Cooke A Triple Crown Winner
When billionaire businessmen buy into major league sports, few succeed. It’s harder for pro teams to win than they - or their fans - suspect. It takes a lot of time to learn football or baseball or basketball. And a business genius who is busy piling millions on top of millions, year after year, can’t find the days or hours he needs to master competitive sports.
Jack Kent Cooke was different.
Cooke, who died Sunday at 84, made time to understand the cable television industry, the financial markets and the major leagues.
He won in all three.
Because he worked at it, Cooke was a winner on two sports stages:
Nationally, his definitive accomplishment was restoring the greatness of the Washington Redskins. An ancient NFL team, once a champion with quarterback Sammy Baugh, the Redskins had been in a decades-long slump when Cooke, moving in as their majority owner, restored order, taking them to five Super Bowls, three of which they won.

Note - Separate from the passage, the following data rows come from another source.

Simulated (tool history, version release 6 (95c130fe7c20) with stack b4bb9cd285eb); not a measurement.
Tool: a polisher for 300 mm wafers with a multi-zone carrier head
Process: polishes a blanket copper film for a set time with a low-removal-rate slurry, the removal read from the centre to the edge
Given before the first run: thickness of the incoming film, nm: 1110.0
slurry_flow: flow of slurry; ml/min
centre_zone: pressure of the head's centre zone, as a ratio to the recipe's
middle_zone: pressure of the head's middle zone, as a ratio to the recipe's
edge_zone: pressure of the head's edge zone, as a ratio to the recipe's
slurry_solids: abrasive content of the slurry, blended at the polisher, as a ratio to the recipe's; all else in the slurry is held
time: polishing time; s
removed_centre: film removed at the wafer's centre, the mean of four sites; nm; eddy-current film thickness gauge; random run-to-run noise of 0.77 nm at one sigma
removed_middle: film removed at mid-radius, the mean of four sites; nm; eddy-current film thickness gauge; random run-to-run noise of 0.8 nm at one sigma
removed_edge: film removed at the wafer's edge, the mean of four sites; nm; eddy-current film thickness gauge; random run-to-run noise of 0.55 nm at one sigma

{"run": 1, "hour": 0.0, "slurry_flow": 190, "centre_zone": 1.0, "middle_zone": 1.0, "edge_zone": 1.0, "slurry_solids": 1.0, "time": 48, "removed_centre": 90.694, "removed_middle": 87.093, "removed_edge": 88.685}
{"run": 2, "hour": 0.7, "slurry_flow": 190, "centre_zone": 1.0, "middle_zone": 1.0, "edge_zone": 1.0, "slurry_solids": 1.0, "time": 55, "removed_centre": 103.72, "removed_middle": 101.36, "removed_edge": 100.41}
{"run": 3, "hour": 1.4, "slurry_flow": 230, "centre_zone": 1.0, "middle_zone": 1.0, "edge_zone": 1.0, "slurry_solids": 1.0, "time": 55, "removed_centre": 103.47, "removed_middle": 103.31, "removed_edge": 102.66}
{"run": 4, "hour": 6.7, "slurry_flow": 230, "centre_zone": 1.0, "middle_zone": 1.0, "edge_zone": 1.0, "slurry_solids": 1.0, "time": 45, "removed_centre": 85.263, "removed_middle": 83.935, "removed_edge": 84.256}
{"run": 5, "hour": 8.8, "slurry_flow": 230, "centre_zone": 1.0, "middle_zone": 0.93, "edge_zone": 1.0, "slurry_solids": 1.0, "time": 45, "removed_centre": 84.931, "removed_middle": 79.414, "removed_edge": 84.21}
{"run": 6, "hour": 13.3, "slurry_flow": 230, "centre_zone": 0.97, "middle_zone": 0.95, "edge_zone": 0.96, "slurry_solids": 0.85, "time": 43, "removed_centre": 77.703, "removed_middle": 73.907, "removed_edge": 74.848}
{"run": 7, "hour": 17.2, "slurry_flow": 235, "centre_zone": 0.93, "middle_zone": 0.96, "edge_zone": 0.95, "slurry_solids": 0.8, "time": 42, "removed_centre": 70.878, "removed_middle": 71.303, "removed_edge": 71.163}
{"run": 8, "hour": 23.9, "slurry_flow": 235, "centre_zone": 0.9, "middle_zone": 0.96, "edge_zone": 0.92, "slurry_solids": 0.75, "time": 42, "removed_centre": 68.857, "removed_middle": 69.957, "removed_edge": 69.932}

On the California stage, Cooke was the entrepreneur most responsible for turning Los Angeles into a basketball town from whatever it was when the Rams and Raiders were here and the Dodgers were winning. As owner of the Lakers, Cooke brought Kareem Abdul-Jabbar to the team in a trade and then drafted Magic Johnson.
Other Lakers executives opposed him both times.
The most knowledgeable Laker all these years, their voice, Chick Hearn, once told me: “I wouldn’t have made that trade, and I might not have gone that way in the draft.”
Of the capitalists Cooke beat in business or sports, few realized that his main weapon was the research he made into the lives, values and potential of the persons he needed to win.
That led him to take Hearn’s advice most of the time. And it led him to hire Abdul-Jabbar, Johnson, Joe Gibbs, George Allen and Bobby Beathard.
In Washington, which had been a famous loser since the 1930s, hiring Allen to coach the Redskins was their turning point. As the NFL’s first billionaire owner, Cooke brought in Allen for seven years that turned both houses of Congress into Redskins rooting sections.
Then, when Allen defected to the Rams, Cooke hired Gibbs, who in four Super Bowls coached three Redskins winners.
As a football man, Cooke was never a power or even much of a leader in the NFL, where except for Al Davis - he was the league’s most conspicuous loner.
Simultaneously, Cooke was ever a pleasant companion.
One time, at football practice, Cooke, seated with a sportswriter on the sideline, whispered that it looked like the Redskins were practicing a tricky new formation with three tight ends instead of the usual one or two.
“Isn’t that a third tight end?” he asked.
“I’m not sure,” the reporter said.
So Cooke asked Gibbs, who confirmed it.
And that, possibly, is what it takes to get to the Super Bowl five times: a billionaire owner who can recognize three tight ends.